IMHO there a lot of difference between the Bible and the corpus of Taxonomic work. One is an oral tradition past on by word of mouth, changing with each telling and each teller. Eventually written down as its latest teller remembers or desires it.

The corpus of taxonomic work is based on qualitative observations and quatitative measurements scrupulously labored over and cross verified over multiple specimens for their consistency and accuracy. It is not an oral tradition, but a carefully constructed body of collected knowledge.

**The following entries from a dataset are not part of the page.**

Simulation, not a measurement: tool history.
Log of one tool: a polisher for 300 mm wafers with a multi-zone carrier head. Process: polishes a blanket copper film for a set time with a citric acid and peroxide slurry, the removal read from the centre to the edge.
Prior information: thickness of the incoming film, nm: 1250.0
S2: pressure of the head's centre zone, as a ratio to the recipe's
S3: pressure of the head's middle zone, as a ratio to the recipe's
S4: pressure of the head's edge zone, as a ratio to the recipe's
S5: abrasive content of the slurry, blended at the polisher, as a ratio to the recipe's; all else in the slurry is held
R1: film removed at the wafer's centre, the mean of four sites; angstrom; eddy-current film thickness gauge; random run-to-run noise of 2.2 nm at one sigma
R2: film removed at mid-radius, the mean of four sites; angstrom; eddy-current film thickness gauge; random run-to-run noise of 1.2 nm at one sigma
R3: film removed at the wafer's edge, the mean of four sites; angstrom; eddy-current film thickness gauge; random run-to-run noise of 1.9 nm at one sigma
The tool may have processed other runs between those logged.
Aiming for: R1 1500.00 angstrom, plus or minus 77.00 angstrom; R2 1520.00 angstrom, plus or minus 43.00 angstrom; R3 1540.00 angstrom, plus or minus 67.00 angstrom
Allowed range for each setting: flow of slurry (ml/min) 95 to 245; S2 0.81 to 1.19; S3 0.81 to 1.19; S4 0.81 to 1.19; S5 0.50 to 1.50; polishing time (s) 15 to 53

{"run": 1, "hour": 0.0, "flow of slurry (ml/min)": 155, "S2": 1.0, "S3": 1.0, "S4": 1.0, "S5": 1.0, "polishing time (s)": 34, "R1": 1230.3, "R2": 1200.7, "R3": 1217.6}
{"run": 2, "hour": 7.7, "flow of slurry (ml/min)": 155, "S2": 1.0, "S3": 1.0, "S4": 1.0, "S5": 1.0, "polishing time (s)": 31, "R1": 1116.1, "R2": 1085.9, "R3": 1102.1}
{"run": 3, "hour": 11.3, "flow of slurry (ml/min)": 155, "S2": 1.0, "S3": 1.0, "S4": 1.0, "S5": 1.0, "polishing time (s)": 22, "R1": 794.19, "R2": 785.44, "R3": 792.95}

By evutionary principles, the examples of animals exhibiting selfless behavior are exceptions rather the rule. A mother protecting their broid may be an exception and that action is guided by a selfish imperative to perpetuate the species. Even that motivation loses out if it comes down to a breeding female or the child, often the breeding female will win out out as a female can reproduce again. While a child cannot survive on its own and may imperil the others in the society. An alpha male may sacrifice itself to save the society, but again it is no su much selflessness as an evolutionary imperative to act to assure the society survives and lives to perpetuate. It's actually an evutionarily selfish act and not selflessness. In evolution the individual is not so important as the protection of the species viability.

Its too easy to anthropomorphize humans actions into other organisms. Just another kind of fairy tale.

@t1nick First of all, I'm not the one arguing that animals and/or humans can be selfless. I do not believe that to be true.
Secondly, I wasn't comparing taxonomy and the Bible, I was simply using that to point out your original objection of time spent wasn't sound. I believe the rest of what I stated about it stands on its own. We are making up dividing lines where none actually exist. You seem to know enough about evolution to know that is a fact, so I'm not sure what you're actually arguing here.

@Fred_Snerd
"If we were as selfless as an animal can be"
If you're not asserting that animals can be selfless, I have no idea what your point is.
If you are asserting that animals can be selfless, what makes you think that's possible?

@Fred_Snerd
Yeah, I don't know what you're trying to say with that...

@JeffMurray

For its worth I teach high school and college evolution. True time spent does not insure quality, just time spent.

@t1nick Glad to see someone who understands how evolution actually works is teaching it. I do not recall actually learning real evolutionary theory until I looked into it on my own.

@Fred_Snerd I honestly still can't make heads or tails of this. Does anyone else understand what he's saying that can explain it in a different way?
The original post seemed to insinuate that if humans could be as selfless as other animals are at times, then we would have transcended the inherent selfishness that has been evolutionarily bred into us. Now it seems like he's saying that's not his point, and none of the follow up questions and answers have made anything any clearer to me.

@Fred_Snerd Like I said, I thought I knew what your message was, but it's been contradicted and you have not been able to help me since...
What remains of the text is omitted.